By Nizamuddin Ahmad Siddiqui
As I write this piece, the public discourse is filled with noise – both in support of and against the decry by Emmanuel Macron, the French President, that “Islam is in crisis”. In his latest interview with Al Jazeera, Macron underlines his intention to protect the “freedom of thought, speech, and drawing” without “taking sides”.
The reality stands, however, different from what he mentions – more than sixty mosques and religious centres have been closed, multiple arrests made and the controversial Charlie Hebdo cartoons projected on important public buildings.
The facts preceding these events provide the context – speeches by the French President which many say singled out Islam; the brutal murder of a school teacher, Samuel Paty, by a Muslim immigrant; multiple killings at a cathedral at Nice, again by a Muslim; multiple stabbing of Muslim women at Eiffel Tower in Paris, which largely went unnoticed from the media glare; large scale protests by Muslim throughout the world leading to the economic boycott of French products; and Turkey and Pakistan publicly denouncing Macron’s statements.

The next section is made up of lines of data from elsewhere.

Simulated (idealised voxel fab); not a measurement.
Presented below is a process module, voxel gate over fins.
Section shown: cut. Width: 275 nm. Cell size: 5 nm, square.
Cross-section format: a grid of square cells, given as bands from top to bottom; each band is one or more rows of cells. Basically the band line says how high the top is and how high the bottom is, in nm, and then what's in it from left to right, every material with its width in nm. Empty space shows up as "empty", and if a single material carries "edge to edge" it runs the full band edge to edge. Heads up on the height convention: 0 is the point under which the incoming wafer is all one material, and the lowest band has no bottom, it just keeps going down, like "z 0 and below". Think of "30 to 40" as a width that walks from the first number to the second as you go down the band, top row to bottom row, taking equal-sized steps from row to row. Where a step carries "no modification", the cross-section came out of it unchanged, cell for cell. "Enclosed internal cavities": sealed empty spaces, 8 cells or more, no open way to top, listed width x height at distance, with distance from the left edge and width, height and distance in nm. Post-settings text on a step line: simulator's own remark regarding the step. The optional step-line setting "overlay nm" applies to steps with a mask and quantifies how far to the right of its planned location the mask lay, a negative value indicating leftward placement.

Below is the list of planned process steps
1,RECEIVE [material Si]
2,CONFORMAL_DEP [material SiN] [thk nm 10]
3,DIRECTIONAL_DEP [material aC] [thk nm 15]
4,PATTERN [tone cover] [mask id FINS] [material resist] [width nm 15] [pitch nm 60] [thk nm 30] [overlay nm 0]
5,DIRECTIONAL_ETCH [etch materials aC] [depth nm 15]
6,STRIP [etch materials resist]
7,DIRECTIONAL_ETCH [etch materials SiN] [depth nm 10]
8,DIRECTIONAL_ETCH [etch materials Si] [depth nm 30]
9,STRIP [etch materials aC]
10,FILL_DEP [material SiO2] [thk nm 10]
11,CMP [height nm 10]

These are indeed troubled times!
In the midst of all this, I am reminded of a conversation with a friend many years back. Upon finding me religiously inclined, he had asked, “why are the Muslims so violent world-over?” He was an agnostic borne out of an inter-religious marriage between a Muslim and a Hindu. I asked if he had any Muslim friends and how many of them he had found violent. Having been friends with numerous Muslims since his childhood he remained silent to my question. His second query was even more interesting – “why do Muslims not condemn the violence in the name of Islam?” I remember I had replied, “for any condemnation to gain acceptance, the Muslim citizenry must be seen as the first victim of such radical discourse.”
The French situation is similar in many respects. Almost everyone is asking questions that are fundamental to the Muslim identity – why does Islam seem so inherently violent? Why are Muslims so sensitive about their faith? Why Muslims, in minority, cannot adjust to the cultural values of the majority? Is Islam actually in crisis? Do we need a state-regulated definition of Islam? Could there be a French Islam or a European version of Islam? The queries seem endless.
Can we navigate through this complex maze of questions? Can we find suitable answers? Yes, we can. But that would require us to – first, identify the Muslim citizenry as the victim of such discourse, much like the others; and second, to give Muslims the required spaces to forge dialogues, and help shape the public political discourse on these issues. In nutshell, these questions cannot be addressed by anyone else on behalf of the Muslim citizenry.
The discourse on political Islam is being forged in the name of Islam and in a manner which endangers the socio-political existence of the Muslim citizenry. It is our duty to not let this happen. The state must step in to enable capacities within the Muslim civic life that have the potential to foster such public engagements. In the end, the culture of dialogue and reconciliation towards finding solutions to the questions cannot but emanate from within the Muslim public psyche, and for that, the Muslim psyche must be allowed to disown such rancour.
The Muslim public psyche is, however, in crisis today. The crisis is not because of any lack of capacity to forge public opinion, but due to the lack of proper representation to foster any public discourse.
Macron is not right when he says, “secularism never killed anyone”. The French secularism has constantly stabbed the Muslim public psyche in its heart while pushing the citizenry further away from any meaningful public engagement.
Reviving Charlie Hebdo, and aligning it with French Laïcité, is the latest example of such an onslaught. It has not merely normalized the radical Islam discourse in the public dialogue but also ended up classifying the entire Muslim population as a potential suspect.
The Muslim citizenry must be given spaces of peaceful protests and must be allowed to have a dialogue with the state machinery instead of making it the target of having “bad intentions” and “radical ideas”. The state needs to appreciate the fact that freedom of “religion and conscience” is as much important as the freedom of “speech and expression”. And that none can be prioritized over the other to define the “secular” nature of the state.
The idea of secularism can never be an imposition by the state. It is an issue of belongingness and must be forged through collective action and mutual dialogue arising from within the citizenry. The state must not inject its psychology in the process. When the state steps in to enforce “principles” and “values” against its citizenry, it only alienates them from civic life and forces them to gain acceptance only at the margins of statehood.
After-all, the Muslim population in France is not entirely a first-generation immigrant. The majority of Muslims, coming from the North African region, have lived on the French soil, shaped the French identity and its cultural foundations since half a century now. They have been the subject of the French colonial actions in the past; have continued to live at the margins of French civic life, and now face the secular onslaught with the mainstreaming of the “radical” Islam.
Macron, unfortunately, has brought the French society at the cross-roads to conflict, and the road to exit seems a long drive from here.
The author is Senior Research Fellow at Jindal Global Law School, OP Jindal Global University.